@de5me7: Please explain how quicksand would effect things on top of it.
I can't speak for de5me7, but I personally think quicksand should just give you a movement penalty as you struggle to get back out - a bit like a swimmer stuck in water, making for shore. Unlike in the movies, where people just sink slowly into the sand until they drown, you don't sink all the way down into quicksand, but rather stop after sinking to a certain depth. So just have the character who's fallen in move slowly towards shore, and give him or her some mud smears (or quicksand smears, or whatever).
@Drutin: Explain how deep snow would react to movement across it and digging through it
Again, I'm speaking only for myself here. Personally I have to say it'd depend on how much depth you want to add to the "Winter Wonderland Arc".
In reality, freshly fallen snow is extremely powdery and can't be formed into anything, nor will it carry much weight. You'll sink a bit into it even with skis on. If lots of snow falls at the same time, this layer of powdery snow goes pretty deep. Either way, as it remains on the ground, it hardens and can be walked upon with much greater ease, and be formed into snowballs and whatnot and have tunnels dug through it. If there's lots of snow and really cold weather you end up with a crust atop the powdery snow. If a thin layer of snow melts and re-freezes, you get a sheet of ice covering the ground.

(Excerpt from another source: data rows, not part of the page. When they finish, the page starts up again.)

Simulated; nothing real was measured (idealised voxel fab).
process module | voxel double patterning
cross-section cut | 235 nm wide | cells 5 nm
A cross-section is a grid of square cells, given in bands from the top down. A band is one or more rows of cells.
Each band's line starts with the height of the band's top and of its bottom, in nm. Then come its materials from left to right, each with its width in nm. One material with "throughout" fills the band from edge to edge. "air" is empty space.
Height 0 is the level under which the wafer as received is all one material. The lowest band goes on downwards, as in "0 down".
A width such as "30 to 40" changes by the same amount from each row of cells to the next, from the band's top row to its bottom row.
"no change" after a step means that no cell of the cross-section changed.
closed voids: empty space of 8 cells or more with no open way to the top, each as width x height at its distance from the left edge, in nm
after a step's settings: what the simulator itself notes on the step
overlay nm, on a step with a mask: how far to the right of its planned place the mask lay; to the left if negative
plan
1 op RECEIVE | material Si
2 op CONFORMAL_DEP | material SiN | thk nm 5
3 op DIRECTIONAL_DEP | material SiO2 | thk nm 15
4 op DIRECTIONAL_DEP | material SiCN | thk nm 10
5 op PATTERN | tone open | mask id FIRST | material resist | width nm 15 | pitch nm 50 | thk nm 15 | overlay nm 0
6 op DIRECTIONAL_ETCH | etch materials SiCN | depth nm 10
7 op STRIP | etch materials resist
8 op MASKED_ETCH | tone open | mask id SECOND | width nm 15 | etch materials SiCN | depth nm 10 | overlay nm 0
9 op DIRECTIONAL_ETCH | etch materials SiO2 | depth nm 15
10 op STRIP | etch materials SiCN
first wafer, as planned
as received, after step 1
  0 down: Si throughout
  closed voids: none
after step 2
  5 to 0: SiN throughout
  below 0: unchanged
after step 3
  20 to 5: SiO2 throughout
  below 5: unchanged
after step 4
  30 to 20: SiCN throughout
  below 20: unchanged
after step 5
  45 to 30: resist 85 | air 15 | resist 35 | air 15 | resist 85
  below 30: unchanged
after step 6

I think a good way to simplify snow would be to have it build up as a "solid liquid", as has been suggested by many, and then let the snow at the highest z-level have a powdery state, while snow that has snow on the z-level above it automatically turns solid (perhaps with a delay), like so:
(this pic has a crust over powdery snow, but you could just as well make it the other way around)
Moving across, and digging through the top layer would be very different from going through the lower layers - powdery snow would incur a stricter movement penalty than solid snow, but this penalty would be reduced by a smaller size, more legs, or gear such as snow shoes or skis. Powdery snow, when dug into, would act like a slow magma-like liquid and "run" into adjacent tiles, or cave-in if there was nothing in the z-level below it. Solid snow would be, well, solid, and you'd be able to dig through it just fine.
The real-life "system" for what snow becomes powdery and what snow becomes solid is fairly complicated, and I admit that I don't understand it fully, but something rudimentary like this would probably work just fine.